I had high hopes for Dune: Prophecy, and for the front half of the first season’s six episodes, it was a strong show marred by one baffling decision. The back half of the season, however, unfortunately got lost in the sauce, being bogged down with a lot of nonsense that ultimately ended with a whimper.
That baffling decision is related to Demond Hart, a central character (but thankfully not the central character) in the show. Hart is played by Travis Fimmel who was the lead on the first four seasons of Vikings and is known to the Max higher-ups because of his role on their series Raised By Wolves. I’m sure that Fimmel is a fine actor, but I can’t speak to that because, despite his deep filmography, Dune: Prophecy is literally the only thing I’ve ever seen him in. And it’s my belief that the showrunners and directors of Dune: Prophecy did this man dirty.

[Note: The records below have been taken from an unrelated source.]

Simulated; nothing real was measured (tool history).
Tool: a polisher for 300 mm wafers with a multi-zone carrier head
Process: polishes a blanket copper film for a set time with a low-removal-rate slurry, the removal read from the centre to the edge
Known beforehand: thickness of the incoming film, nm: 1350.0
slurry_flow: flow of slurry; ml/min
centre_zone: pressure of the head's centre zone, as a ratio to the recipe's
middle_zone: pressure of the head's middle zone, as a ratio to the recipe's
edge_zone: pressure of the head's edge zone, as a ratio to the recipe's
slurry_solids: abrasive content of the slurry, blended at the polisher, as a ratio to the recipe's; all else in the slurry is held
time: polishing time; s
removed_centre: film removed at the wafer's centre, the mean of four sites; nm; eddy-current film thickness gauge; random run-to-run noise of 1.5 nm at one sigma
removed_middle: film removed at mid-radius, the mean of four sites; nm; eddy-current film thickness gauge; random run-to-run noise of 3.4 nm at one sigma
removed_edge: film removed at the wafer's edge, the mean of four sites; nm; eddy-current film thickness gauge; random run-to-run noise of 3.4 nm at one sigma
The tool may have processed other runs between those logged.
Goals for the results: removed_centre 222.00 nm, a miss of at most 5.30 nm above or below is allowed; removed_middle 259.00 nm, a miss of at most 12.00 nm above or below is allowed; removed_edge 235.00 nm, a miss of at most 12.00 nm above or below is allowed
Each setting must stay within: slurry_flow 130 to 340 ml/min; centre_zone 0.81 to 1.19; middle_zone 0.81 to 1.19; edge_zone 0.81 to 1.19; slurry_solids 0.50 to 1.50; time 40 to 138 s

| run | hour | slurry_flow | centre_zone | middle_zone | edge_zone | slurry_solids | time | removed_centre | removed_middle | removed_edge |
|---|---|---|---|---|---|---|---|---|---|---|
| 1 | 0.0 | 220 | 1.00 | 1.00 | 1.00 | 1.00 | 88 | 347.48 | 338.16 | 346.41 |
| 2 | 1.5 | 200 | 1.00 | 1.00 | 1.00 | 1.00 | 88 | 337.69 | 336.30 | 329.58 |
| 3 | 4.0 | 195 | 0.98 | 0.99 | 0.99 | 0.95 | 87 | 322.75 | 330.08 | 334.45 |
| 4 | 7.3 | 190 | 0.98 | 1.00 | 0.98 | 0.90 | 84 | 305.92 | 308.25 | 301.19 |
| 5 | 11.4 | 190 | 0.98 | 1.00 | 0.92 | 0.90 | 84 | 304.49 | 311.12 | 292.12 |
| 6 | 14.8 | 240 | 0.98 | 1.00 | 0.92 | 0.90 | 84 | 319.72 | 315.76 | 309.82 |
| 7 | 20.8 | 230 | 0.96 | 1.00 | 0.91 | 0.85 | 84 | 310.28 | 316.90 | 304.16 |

Fimmel plays Hart with the exact cadence and gravitas of a professional wrestler, which may be fine if that decision in any way matched any other aspect of this show or if Hart was meant to be the “big bad” of this season (or of the show). But his performance is SO at odds with the tone of the series otherwise that every time he’s onscreen, things thud to a halt as an unintentional Poochie barges in and takes over the show with full-body mustache twirling. The problem is further compounded by the fact that, in keeping with the overarching themes of Dune as an intellectual property, he isn’t the big bad, because in Frank Herbert’s world, everyone is the big bad, to varying degrees. The main character in the show, Emily Watson’s Valya Harkonnen, is probably the biggest villain in the show, as the story is ostensibly about the schism among the Bene Gesserit, and the lengths that the Sisterhood, their allies and their opponents will go to hold dominion over the remnants of humanity’s diaspora. Along with the general color palate, this is a story steeped in shades of gray, but Hart’s “LOOK AT ME, I’M THE BAD GUY” performance torpedoes the tone that the show attempts to be trying to set. Even more baffling is Fimmel’s claim that he didn’t think Hart was meant to be an antagonist.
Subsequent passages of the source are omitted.